INSTRUCTIONS FOR COVER PAGE

(1)     Names and I.R.S. Identification Number of Reporting Persons - Furnish
        the full legal name of each person for whom the report is filed -
        i.e., each person required to sign the schedule itself - including each
        member of a group. Do not include the name of a person required to be
        identified in the report but who is not a reporting person. Reporting
        persons that are entities are also requested to furnish their I.R.S.
        identification numbers, although disclosure of such numbers is
        voluntary, not mandatory (see "SPECIAL INSTRUCTIONS FOR COMPLYING WITH
        SCHEDULE 13G" below).

(2)     If any of the shares beneficially owned by a reporting person are held
        as a member of a group and that membership is expressly affirmed,
        please check row 2(a). If the reporting person disclaims membership in
        a group or describes a relationship with the other persons but does not
        affirm the existence of a group, please check row 2(b) [unless it is a
        joint filing pursuant to Rule 13d-1(k)(1) in which case it may not be
        necessary to check row 2(b)].

(3)     The third row is for SEC internal use; please leave blank.

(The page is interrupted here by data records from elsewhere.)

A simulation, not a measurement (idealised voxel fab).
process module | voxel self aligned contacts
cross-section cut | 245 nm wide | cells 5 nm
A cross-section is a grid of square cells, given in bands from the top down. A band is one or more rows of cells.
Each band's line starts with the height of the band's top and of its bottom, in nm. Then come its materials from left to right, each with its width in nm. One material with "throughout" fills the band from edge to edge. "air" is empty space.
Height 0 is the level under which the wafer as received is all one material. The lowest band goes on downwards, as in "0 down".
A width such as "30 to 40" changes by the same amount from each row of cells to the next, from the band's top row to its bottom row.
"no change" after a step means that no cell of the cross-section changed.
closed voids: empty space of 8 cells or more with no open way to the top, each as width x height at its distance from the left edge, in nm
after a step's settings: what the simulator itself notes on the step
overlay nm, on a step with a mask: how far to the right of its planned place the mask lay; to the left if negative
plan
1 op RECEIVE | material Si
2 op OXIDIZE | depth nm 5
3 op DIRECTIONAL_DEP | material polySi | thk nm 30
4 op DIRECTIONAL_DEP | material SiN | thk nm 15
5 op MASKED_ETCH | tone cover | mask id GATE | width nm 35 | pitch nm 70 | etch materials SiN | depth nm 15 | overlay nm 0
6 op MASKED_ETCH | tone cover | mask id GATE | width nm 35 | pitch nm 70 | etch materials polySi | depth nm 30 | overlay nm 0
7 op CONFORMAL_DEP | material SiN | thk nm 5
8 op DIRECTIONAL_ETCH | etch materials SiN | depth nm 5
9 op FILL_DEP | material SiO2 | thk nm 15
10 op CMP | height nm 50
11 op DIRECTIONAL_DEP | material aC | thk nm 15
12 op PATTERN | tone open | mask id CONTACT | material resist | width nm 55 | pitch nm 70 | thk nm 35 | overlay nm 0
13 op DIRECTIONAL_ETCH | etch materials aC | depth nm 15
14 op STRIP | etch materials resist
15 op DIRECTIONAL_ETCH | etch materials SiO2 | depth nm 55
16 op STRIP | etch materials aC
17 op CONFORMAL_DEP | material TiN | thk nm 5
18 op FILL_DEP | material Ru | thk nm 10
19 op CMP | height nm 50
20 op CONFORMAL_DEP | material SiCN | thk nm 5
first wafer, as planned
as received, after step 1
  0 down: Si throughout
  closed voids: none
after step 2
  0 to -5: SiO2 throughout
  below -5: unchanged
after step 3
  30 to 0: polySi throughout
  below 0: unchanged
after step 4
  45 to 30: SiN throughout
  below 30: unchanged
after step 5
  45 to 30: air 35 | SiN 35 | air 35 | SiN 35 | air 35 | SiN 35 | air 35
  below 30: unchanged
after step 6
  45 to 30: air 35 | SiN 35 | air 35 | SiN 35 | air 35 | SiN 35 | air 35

(4)     Citizenship or Place of Organization - Furnish citizenship if the named
        reporting person is a natural person. Otherwise, furnish place of
        organization.

(5)-(9), (11) Aggregate Amount Beneficially Owned By Each Reporting Person,
        Etc. - Rows (5) through (9) inclusive, and (11) are to be completed in
        accordance with the provisions of Item 4 of Schedule 13G. All
        percentages are to be rounded off to the nearest tenth (one place after
        decimal point).

(10)    Check if the aggregate amount reported as beneficially owned in row (9)
        does not include shares as to which beneficial ownership is disclaimed
        pursuant to Rule 13d-4 (17 CFR 240.13d-4) under the Securities Exchange
        Act of 1934.

(12)    Type of Reporting Person - Please classify each "reporting person"
        according to the following breakdown (see Item 3 of Schedule 13G) and
        place the appropriate symbol on the form:

<TABLE>
<CAPTION>
                        Category                                        Symbol
                <S>                                                      <C>
                Broker Dealer                                             BD
                Bank                                                      BK
                Insurance Company                                         IC
                Investment Company                                        IV
                Investment Adviser                                        IA
                Employee Benefit Plan, Pension Fund,
                        or Endowment Fund                                 EP
                Parent Holding Company/Control Person                     HC
                Savings Association                                       SA
                Church Plan                                               CP
                Corporation                                               CO
                Partnership                                               PN
                Individual                                                IN
                Other                                                     OO
</TABLE>

Notes:

        Attach as many copies of the second part of the cover page as are
needed, one reporting person per page.

        Filing persons may, in order to avoid unnecessary duplication, answer
items on the schedules (Schedules 13D, 13G or 14D-1) by appropriate cross
references to an item or items on the cover page(s). This approach may only be
used where the cover page item or items provide all the disclosure required by
the schedule item. Moreover, such a use of a cover page item will result in the
item becoming a part of the schedule and accordingly being considered as
"filed" for purposes of Section 18 of the Securities Exchange Act or otherwise
subject to the liabilities of that section of the Act.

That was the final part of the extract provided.